Sometimes we're spontaneous. And when we're at a family party (thanks, Auntie Judy!) and my mom says, "Do you want these tickets to see Aida? I'll babysit your girls..." we say yes. Even though the show starts in an hour and a half. That's spontaneity. You can tell it's spontaneity because of how it is.

There were originally four tickets and we were supposed to find someone to give away the extra two to but we failed. 35 of the 35 people we invited to take them were not spontaneous enough (and that doesn't include the open-ended invitation we put out on facebook). So we went alone and gave away the tickets at the door because we're nice like that.

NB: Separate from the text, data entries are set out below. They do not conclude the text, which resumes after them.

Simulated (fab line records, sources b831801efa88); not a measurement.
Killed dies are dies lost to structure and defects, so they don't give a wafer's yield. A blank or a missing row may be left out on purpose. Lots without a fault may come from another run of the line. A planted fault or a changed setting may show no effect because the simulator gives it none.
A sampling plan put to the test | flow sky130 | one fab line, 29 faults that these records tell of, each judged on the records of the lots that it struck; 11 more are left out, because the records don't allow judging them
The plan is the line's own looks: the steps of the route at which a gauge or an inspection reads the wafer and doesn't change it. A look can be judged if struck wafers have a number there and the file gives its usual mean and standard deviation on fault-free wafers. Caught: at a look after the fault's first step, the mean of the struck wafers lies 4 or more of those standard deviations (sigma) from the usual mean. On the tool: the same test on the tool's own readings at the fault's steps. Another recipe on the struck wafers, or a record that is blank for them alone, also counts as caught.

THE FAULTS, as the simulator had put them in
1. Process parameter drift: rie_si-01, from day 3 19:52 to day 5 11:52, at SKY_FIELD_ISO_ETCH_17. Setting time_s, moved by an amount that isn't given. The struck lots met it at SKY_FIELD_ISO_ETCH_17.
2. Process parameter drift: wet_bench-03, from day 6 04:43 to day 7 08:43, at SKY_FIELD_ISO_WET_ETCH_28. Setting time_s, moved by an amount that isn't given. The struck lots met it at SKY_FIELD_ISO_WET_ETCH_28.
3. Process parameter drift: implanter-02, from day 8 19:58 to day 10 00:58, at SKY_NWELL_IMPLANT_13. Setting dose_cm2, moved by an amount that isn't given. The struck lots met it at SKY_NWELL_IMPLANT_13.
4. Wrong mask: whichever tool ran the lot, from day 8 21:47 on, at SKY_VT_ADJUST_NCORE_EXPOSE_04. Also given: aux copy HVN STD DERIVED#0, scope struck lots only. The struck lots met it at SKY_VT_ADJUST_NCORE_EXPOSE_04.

My little sister was supposed to go on a double-date with the tickets but her date got stomach flu so the tickets fell into our hands. They were hand-me-down tickets, but I don't mind hand-me-downs at all.

We went into Aida blind. We had hoped that the Aida (the opera) would play at the Cairo Opera House while we were in Egypt, but that didn't happen. So we went to see Aida (the musical) today...still not knowing the story.

Since it was a musical we thought it would be a hunky-dory, happy-ending story but it turns out it was a tragedy. Who knew? Only because it was Disney-ish it turns out that Aida and Radames are reincarnated thousands of years later and find each other in an Egyptian museum and instantly fall in love. Or so we are led to believe.

In truth (or at least the original operatic version) that didn't happen. Aida hides herself in the tomb in which Radames is to be buried alive and they find each other and they die in each other's arms. Tragic.

It kind of reminded me of Antigone, actually, as well as several other tragedies. Romeo and Juliet, anyone?

Ah, well. The thing that hath been, it is that which shall be; and that which is done is that which shall be done; and there is no new thing under the sun—that's from Ecclesiastes 1:9.

I thought it was a wonderful story and that it was wonderfully done.

They skewed the Nubian Empire a little bit but it's possible Andrew was the only person in the crowd who knew and/or cared. The Egyptian guards made me laugh whenever they danced but I think that was more me wondering how they ever found enough young men to agree to do it. The choreography for their numbers was a little...off...somehow. All in all, though, it was fantastic.

We were a little worried about getting rained on since it was at an outdoor amphitheater and there were black skies overhead, threatening to burst at any moment. Instead it just got really, really windy. Some trash blew onto the stage and danced among the "ancient" Egyptian pillars and I thought, "Look how authentic!" And then the unoccupied lawn chairs started blowing over and the stage lighting started bouncing up and down and I started worrying about them falling over and lighting the stage on fire. But they didn't.

I almost cried when Aida and Ramades were sentenced to death together by Amneris, and although I thought it was cheesy when they met up in the museum all of five minutes (or several thousand years) later, I'm not sure I'll ever be able to watch the operatic version of Aida. Because then I will cry for certain!

1 comment:

  1. There was one point of the show where I expected her to say, Ramades, Ramades, Wherefore art thou, Ramades? :)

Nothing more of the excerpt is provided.